Update: My second visit to Portland.

The subtitle to this blog is “Documenting my attempt at getting W+K to like me”

When I wrote that I didn’t know how true that actually was.

A couple of weeks ago I got a mail from Jelly, the ecd, asking what it was I actually did. I was just wondering if they ever wondered about that too, apart from my pdf they knew nothing of me.
So I put together a portfolio of stuff I did, am doing and am planning on doing. The “planning on doing”-part greatly outweighed the “did do” part.

The few times I did get a job interview at a real advertising agency (in the Belgian advertising world, which is a cottage industry compared to the likes of W+K). I usually get the brush off with lines like: “Come back when there’s more of your stuff that actually sees the light of day.”

Jelly’s response to my portfolio was “I like the way you think, come over so we can chat some more.”

Is that great or what? Not only did that make me feel a million dollars it also confirmed what I thought all along: those guys that gave me the brush off knew Jack Shit ; ).

So I got Jelly to like me I guess, but he told me they take all their decisions collectively, so I had to come back and meet the rest of the crew.

Which I did last week. I went back trying to get everyone to like me, because, as I found out, they not only take all their decisions collectively, they take ‘em unanimously.

Okay, so there was no *trying* involved, I didn’t bring back Belgian chocolates or Trappist beers for everyone. I just went there and talked with about 20 people about stuff, what I thought, what I liked. Nothing more, nothing less.

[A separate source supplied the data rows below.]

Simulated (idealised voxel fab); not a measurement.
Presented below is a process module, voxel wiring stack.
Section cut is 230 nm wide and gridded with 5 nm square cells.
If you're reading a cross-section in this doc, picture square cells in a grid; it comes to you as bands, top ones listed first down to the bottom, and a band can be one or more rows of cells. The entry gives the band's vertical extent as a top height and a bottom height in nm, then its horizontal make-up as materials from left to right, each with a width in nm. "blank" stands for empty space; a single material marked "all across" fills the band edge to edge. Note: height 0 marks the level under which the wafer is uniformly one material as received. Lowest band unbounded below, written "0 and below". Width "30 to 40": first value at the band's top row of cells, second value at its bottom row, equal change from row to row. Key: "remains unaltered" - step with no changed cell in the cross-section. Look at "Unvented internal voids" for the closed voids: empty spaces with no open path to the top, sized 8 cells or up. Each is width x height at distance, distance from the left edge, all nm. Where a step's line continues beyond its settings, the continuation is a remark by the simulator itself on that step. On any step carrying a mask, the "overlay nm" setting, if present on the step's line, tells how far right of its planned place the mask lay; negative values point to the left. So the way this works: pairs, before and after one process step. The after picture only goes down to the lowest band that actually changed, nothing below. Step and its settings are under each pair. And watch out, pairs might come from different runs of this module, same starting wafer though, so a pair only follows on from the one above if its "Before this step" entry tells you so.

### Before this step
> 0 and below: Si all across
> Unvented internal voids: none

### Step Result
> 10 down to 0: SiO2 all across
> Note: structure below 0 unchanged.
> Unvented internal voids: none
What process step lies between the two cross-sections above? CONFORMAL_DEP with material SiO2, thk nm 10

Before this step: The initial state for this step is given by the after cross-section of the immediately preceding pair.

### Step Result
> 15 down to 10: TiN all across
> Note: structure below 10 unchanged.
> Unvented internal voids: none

And if everyone liked me I would get a job at W+K Portland!

I had the two most charming ladies take care of me for two days, set up meetings and lunches with about half the company. I even talked with the HR ladies about immigration issues! It all became a tad too tangible at times. I had to keep reminding myself I wasn’t there yet. Remind myself to start my answers with “Should this thing go through…” and “If I should ever…”

At first I thought it went alright. I met a lot of knowledgeable people, talked about the stuff I do, how I approach things, didn’t try to be a smartass. I did pretty okay I think.

I thought.

Because a few days have passed since. Days that I was all alone in my (very nice) hotel room staring at the ceiling. Riding a rental bike around Portland. (Not to check out neighborhoods Christian, just because you like to ride!) Sitting in a (very large business class) airplane seat. The point: I had way too much time to re-hash every conversation in my mind. Now I got this endless list of stupid things I said and would keep ME from liking me, let alone all the people I met.

So there you go. That’s where I’m at. They should take their decision this week and get back to me.
After that I’m either, well, *getting married* and moving to Portland. Or thinking about what my next year’s Seeking entry should be.

4 Responses

  1. Right on! Curious about what it is that you actually do, but I’m hoping it is smt webgeekie or mobilerelated bc the adindustry really seem do need a new creative breed. Wish you the best!

  2. Haha, if the Belgian chocolates and Trappist beers didn’t win everyone over…then, well? Sounds like they treated you again to a first class experience. Maybe they’ll hire you for W+K Amsterdam? Portland would be cool too, but the other you’d be closer to home. I’m totally jealous man! (; Good luck and I think they should hire you for being such a great ambassador for the seeking experiment.

  3. Christian, that is great news! I wish you the best! My eyes kinda got watery as I pretended it was me as I read your post! Be sure to keep up with this… I’m excited to see how it goes!

    Best,
    The bizarro Christian with a K who got a sticker ;)

  4. [...] random stuff I did. As ADF seemed to wonder too about what it is I do I thought I’d post some random stuff I did. This isn’t stuff [...]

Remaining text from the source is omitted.